It may also turn out something closer to the ideal is achievable with available skills than I realize. With some ingenuity, Wikipedia could be a first for online ratings en mass by developing a top-class process based on solid foundations! OK, not likely, but possible. It's already considerably better than the crude methods normally used, such as ratings of 1-10 plucked out of the air.

Ideal

Given the nature of articles, the following process in the ideal is what I would (and do) recommend.

  1. Compare (pairwise) a set or sets of exemplars and scale them.
  1. List in order from worst to best (by links). This provides an ordered set analogous to a ruler with many points of possible distinction.

This achieves two things:

  1. When the scheme is refined, it can be refined not only based on what 'should' distinguish better from worse, but what is seen to in a carefully calibrated and ordered set of examples.
  1. The set of examples can sit in the background and be used whenever anyone wishes to, for greater precision (you can always go from cm to meters).

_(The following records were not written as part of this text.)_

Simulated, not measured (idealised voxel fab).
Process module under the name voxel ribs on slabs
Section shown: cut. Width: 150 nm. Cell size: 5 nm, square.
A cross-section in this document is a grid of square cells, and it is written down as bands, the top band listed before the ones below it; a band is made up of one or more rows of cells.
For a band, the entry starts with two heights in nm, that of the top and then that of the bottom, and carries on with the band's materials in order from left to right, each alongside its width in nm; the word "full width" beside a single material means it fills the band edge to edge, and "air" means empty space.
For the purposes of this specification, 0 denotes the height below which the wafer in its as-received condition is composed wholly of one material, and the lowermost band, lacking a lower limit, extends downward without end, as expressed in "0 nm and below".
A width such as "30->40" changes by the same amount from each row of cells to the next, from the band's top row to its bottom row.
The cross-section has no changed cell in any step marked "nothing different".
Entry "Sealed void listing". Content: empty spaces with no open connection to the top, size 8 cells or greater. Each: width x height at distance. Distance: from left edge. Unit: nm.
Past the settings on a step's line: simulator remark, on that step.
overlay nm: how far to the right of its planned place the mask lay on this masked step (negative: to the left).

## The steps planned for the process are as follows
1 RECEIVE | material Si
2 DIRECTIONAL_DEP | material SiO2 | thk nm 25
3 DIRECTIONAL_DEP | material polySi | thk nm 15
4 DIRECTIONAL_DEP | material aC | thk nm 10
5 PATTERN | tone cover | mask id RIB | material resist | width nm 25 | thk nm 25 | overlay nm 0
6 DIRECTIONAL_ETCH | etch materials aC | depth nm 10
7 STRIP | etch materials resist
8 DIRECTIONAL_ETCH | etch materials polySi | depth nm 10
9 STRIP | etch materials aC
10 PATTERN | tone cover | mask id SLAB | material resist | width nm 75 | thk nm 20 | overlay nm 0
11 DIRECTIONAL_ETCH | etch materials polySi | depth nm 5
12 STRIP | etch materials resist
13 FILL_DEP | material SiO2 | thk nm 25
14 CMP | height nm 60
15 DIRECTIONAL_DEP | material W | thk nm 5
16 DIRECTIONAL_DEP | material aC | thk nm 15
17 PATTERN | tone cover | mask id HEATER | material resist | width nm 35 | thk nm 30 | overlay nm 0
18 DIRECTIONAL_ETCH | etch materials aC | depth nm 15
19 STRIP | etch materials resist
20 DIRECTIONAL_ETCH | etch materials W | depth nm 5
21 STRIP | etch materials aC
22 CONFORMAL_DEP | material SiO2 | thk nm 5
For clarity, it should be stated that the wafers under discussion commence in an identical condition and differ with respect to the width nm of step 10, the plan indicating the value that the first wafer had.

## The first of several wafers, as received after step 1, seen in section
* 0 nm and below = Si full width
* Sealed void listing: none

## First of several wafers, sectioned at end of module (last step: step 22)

The last point is key when articles are near a threshold for going from one "grade" to the next.

Probably more important than all else an ordered set of examples provides a clear picture for editors of what it takes for an article to progress toward the highest standard.

Common reaction

A common reaction to this is that it's too time consuming because most are used to easy, but poor, rating processes (e.g. pluck a number from 1 to 10 out of the air or a grade based on best guess).

I understand but my standard response is that the payoffs outway the up-front time, often by a large factor, and of course anything worth doing takes some effort and coordination. The only reason most of us can buy a thermometer and easily, yet precisely, measure temperature at will is that a lot of work lies behind its development and construction. Like anything else, including articles on Wikipedia themselves, quality products require some work.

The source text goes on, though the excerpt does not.